F1TENTH Research Logs

Alright, I’m going to write the logs for doing research.

F1TENTH Gym ROS

2023-03-13

Apparently, stable-baselines essentially just expects the zip file when it is loading. That is very weird.

Really annoying dependency issues

you need to

pip install stablebaselines-3
pip install numpy --upgrade

I need to change the friction coefficient.

You set this in f110_env.py

2023-08-01

Reading the paper that I found last week: “In order to guarantee proper curve tracking and smooth transitions on the straights, sections of higher curvature κ obtain a more dense layer coverage than straight sections”

select a set of motion promitives

simplest goal is just get it to drive fast, using frenet frames

2023-07-25

A formulation would be

Look at the professor Maxim Likhachev.

ignore the vulgarity below I was really angry

NO I HAVEN’T FOUND IT WHERE THE F IS IT. KFDLJSKKKKKFJSDOIJFioew ifewopifhw4ehf

Zotero also f- sucks what a f- stupid software can’t even f- sync properly fuck this software.

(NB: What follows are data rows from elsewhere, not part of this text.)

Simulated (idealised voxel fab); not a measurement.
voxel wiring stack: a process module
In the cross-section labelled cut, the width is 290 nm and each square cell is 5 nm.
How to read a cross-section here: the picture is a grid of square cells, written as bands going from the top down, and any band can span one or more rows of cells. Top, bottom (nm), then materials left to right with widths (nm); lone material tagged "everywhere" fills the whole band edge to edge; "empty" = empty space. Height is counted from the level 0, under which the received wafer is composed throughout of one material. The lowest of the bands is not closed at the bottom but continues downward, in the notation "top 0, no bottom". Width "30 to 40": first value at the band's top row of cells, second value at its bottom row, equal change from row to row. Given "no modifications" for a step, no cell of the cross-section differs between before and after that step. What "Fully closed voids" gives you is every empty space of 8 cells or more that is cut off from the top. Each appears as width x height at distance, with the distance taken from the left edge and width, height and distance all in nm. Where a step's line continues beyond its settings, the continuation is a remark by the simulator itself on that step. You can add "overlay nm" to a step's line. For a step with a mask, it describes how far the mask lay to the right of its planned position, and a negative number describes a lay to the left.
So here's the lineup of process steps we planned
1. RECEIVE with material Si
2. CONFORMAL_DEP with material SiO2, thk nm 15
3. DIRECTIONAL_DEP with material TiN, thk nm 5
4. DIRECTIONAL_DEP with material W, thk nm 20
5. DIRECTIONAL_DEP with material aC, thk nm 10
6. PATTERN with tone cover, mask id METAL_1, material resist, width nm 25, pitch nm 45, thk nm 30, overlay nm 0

I hate f- searching for things. It is literally the most annoying thing in the world.

I found it: Multilayer Graph-Based Trajectory Planning for Race Vehicles in Dynamic Scenarios

This was the image I was looking for.

Now, I can be at peace.

Other nicholas baumann stuff:

2023-07-20

Figure out a formulation that doesn’t require as much Reward Engineering.

Experiment 12 Reward is same as Experiment 11.

minimum speed of 2.0 m/s. I also increased the maximum speed to 6.0m/s.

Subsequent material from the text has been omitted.